In Melbourne, the tourists were able to deny them the openings, but Michael Cheika and his backroom team have spent the last week working on strategies to get their hands on the ball for longer.

Ireland did well to keep David Pocock and Israel Folau out of the second Test, but repeating the trick will prove difficult.

Cheika has been focusing on Ireland's latch-carry, where the ball carrier is supported by the weight of a second player to win the collision, while he has also been drawing attention to Ireland's 'escort' lines to put Folau off his stride as he chases kicks. Referee Pascal Gauzere will be aware of their concerns, but Ireland insist they are doing nothing wrong.

The inclusion of tall blindside Lukhan Tui should strengthen the Wallaby lineout which has creaked thus far, while they will be determined to cut down their penalty count.

Ireland's mission is to put them under so much pressure that they are forced to infringe.

The pack might be missing a specialist No 7 but it is full of ball-carrying talent and set-piece excellence, Jack Conan's capacity to offload could free up some space in behind and the half-backs are the trump card. Conor Murray and Johnny Sexton have been outstanding all season and their capacity to calmly manage the game makes Ireland so hard to beat.

Australia have already managed it and have the ability to ramp up the pace of the game to a level that Ireland find uncomfortable.

Cheika is promising a physical approach.

"Everything depends on having the platform laid up front," he said.¶

"Nothing happens without that type of physicality and that type of accuracy around the attacking ruck to be able to launch any of these things."

Although O'Mahony spoke of an Irish fear that a failure to perform could result in a big defeat, it seems unlikely that either of this vintage series will be won at a canter.

It may be the end of a long season, the skipper is ready for one final push.

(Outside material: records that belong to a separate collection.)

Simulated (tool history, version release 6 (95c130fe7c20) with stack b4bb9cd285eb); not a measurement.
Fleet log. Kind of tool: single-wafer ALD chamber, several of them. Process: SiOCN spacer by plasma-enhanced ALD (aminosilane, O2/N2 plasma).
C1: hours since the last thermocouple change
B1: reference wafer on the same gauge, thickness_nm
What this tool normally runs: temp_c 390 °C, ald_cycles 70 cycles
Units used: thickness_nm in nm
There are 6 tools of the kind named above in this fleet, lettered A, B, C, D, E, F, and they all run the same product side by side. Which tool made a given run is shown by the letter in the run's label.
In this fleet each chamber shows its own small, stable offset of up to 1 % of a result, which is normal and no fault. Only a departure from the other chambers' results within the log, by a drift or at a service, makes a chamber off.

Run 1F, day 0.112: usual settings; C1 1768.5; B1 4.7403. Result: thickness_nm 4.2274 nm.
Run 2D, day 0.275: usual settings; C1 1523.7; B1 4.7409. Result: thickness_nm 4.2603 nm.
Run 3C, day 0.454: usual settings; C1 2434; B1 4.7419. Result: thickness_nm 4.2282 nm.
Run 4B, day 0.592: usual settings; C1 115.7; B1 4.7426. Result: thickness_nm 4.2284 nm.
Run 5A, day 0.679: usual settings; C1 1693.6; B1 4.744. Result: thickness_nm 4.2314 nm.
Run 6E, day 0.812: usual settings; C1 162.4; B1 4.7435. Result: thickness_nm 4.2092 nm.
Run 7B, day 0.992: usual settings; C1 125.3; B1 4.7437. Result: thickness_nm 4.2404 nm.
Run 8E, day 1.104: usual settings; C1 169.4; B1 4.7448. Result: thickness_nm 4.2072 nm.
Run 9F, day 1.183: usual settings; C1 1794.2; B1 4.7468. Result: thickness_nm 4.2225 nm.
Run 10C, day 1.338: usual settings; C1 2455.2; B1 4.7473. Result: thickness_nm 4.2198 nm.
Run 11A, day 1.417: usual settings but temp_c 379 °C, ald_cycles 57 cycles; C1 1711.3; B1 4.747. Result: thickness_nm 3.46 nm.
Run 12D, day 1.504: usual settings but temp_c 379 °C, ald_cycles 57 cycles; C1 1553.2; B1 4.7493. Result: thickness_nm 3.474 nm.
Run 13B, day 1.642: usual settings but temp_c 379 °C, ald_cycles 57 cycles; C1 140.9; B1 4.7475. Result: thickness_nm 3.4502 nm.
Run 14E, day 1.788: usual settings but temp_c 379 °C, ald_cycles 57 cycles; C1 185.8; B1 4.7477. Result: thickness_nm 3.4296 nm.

"There's 23 of us who have been picked to play for Ireland tomorrow, you know what I mean? That alone gives you all of the energy in the world. I know you've got to go and bring it and that's a different story," he said.

"It is the last day of the season and guys have got different knocks and bruises but that's just put to bed when you warm up.

"It just leaves your body. The buzz, during the week - there's nothing better, and that will drive you through any pain or tiredness that you might feel."

At 1-1, it is perfectly poised for a grand finale and victory would be a fitting end for a superb Irish season to conclude.

Australia have other ideas and their greater attacking threat could just edge a tight game at the death.